Byte by byte: consuming files

Byte by byte: consuming files. (column)
by Tom Campbell

Computer files come in different flavors. Some have a predictable structure-like text files or files of fixed-length records-but most are unpredictable. This month we'll learn how to read files with an unknown composition (notably COM, EXE, and OBJ files), and we'll see how to pick out the text strings hiding inside.

But before we begin, let's step back and look at what files actually are. A file is anything stored on disk. This includes what you normally think of as data files, such as the WK2 files from a spreadsheet, DOC files from a word processor, or DBF files from a database. But it also includes DOS, contained in hidden files on your boot disk; COMMAND.COM, your command line interpreter; and programs like DBASE.EXE, WP.EXE, and XCOPY.EXE.

It's no accident that DOS stands for Disk Operating System. Many people become confused when they discover that the operating system itself is usually nothing more than a file. But because they are files, DOS and executable programs can be read like any other data files.

That's why this month's program, SNOOP, can read through any kind of file looking for messages in ASCII text format. To use SNOOP, just enter SNOOP and a filename at the command line. Any messages the file contains will be written on the screen. Try entering these commands (supplying your system's path to each file):

SNOOP QB.EXE SNOOP COMMAND.COM SNOOP MODE.COM

Many have claimed that MSDOS is arbitrary, illogical, and difficult to learn; and that may be true of some of its aspects. But file handling is one of the exceptions. To appreciate how logically DOS handles files, consider the peculiar foibles of the early Macintosh operating system.

Apple tried to avoid the term file when the Macintosh was introduced. Instead, programs (executable files) were called applications, and the files they created were known as documents.

it was a noble but misguided idea. Applying the term document to a 200-layer CAD drawing or a database containing I 0,000 employees didn't make the notion of files more concrete but only added another confusing level of abstraction.

In short, a file is anything stored on disk, and the steps you take in using a disk file are analogous to the steps you would take with a manila folder. You must

1. Open the file.

2. Use the file (read it or write to it).

3. Close the file.

You deal with Manila folders the same way. You can't take anything out of a file before you open it, and you'll run into problems if you don't close the file and put it away when you're finished.

The next larger unit of the operating system is the subdirectory, roughly equivalent to a filing cabinet. DOS's earliest version left out subdirectories, and even after a tree subdirectory SYStem was featured, many programs were unable to make use of it.

In QuickBASIC, a formal syntax chart of the OPEN command looks scary:

OPEN @file$ [FOR model [ACCESS

access] [lock] AS [#]filenumber%

[LEN=reclen%]

Indeed, the options are almost overwhelming, but we'll pay attention only to the configuration of this month's OPEN statements. The first courtesy owed a user by a program that uses existing files (as opposed to one that creates files) is to ensure that the requested file exists and to display a suitable error message if it doesn't.

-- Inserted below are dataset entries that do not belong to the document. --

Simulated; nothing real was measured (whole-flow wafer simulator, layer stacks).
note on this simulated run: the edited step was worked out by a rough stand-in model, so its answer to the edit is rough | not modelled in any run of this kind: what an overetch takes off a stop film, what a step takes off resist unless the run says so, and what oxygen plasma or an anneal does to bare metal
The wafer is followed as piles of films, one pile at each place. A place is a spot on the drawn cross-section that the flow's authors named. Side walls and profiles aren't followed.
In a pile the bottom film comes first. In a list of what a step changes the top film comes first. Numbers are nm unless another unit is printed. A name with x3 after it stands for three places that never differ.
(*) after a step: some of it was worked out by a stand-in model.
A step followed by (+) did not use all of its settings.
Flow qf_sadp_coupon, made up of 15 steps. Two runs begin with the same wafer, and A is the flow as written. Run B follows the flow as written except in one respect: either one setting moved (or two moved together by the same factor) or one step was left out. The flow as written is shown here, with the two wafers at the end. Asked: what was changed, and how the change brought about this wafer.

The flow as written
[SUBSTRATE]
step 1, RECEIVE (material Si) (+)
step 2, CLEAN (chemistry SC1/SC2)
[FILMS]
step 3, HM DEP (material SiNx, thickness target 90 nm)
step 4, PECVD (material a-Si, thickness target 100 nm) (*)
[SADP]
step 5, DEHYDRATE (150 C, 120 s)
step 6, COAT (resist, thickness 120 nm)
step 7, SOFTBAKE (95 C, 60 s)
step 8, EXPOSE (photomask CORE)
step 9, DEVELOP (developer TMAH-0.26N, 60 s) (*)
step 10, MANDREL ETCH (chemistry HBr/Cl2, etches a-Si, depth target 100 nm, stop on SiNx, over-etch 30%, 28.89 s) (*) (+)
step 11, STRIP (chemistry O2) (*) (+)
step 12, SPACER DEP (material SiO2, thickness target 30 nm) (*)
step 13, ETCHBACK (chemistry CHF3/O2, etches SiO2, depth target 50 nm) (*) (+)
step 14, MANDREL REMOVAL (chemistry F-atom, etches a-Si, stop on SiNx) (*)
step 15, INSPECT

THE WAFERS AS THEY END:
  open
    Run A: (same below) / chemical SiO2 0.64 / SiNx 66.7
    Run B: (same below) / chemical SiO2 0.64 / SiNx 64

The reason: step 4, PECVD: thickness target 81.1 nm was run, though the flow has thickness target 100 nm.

QuickBASIC, like Turbo Pascal, doesn't have a particularly attractive means of doing that. You have to lie in wait with ON ERROR, open a file for sequential access (that is, as if it were a text file), input only, and wait for runtime error 53, which will occur when a file with that name doesn't exist. I couldn't find runtime errors (which is what ON ERROR traps) listed in the QuickBASIC documentation, so this information comes to you by way of experimentation. Other modes, such as BINARY and RANDOM, create a file if the file doesn't already exist. Then you must close the file and start your program-in this case, by immediately reopening the file in binary mode.

The first OPEN in the program, the dummy one whose only purpose in life is to see if the requested file is available, looks like this:

OPEN COMMAND$ FOR INPUT AS #1 Make sure the file exists.

This means Open the file named on the command line for sequential access, and use file descriptor number 1. Note that the word sequential doesn't appear anywhere. This is because of the history of file management. BASIC originally could open only text files, and other modes were tacked onto the syntax later. File handling is one of the features that seem to be completely different on each implementation of BASIC on minis and mainframes and among dialects in those environments.

As mentioned, opening a nonexistent file triggers a branch to the user's error-handling routine at runtime; this month's ON ERROR has a hard-coded check for error 53 because that's QuickBASIC's internal error code for File not found If the file exists, execution continues. We close the file immediately because it's been opened in the wrong mode) and reopen it in the next statement:

OPEN COMMAND$ FOR

BINARY AS #1

Binary access means the file is treated as a row of bytes on the disk, which the program is responsible for managing. In a text file, INPUT # searches for delimiters such as carriage returns instead of reading a certain number of bytes. So if you wanted to look for text strings in a file such as COMMAND.COM or WP.EXE, all kinds of nasty errors could happen because you have no guarantee that a delimiter will appear anywhere in a nontext file.

The best way to deal with a file of bytes is to create a data type that contains only one byte. You could use TYPE, but the easiest alternative here is to create an anonymous data type and immediately allocate space for it, a trick that C has had for years, Pascal still doesn't have, and QuickBASIC has acquired recently.

DIM NextByte AS STRING * 1

This statement creates a variable called NextByte that holds just one byte of data. We retrieve a byte from the input file this way:

GET # 1, , NextByte: Get the next

' character from the input file.

The empty parameter between # 1 and NextByte is the record-length parameter used in RANDOM mode. It's not necessary here, but it must be retained as a placeholder. In the program the GET statement is placed in a norm WHILE NOT EOF/WEND loop.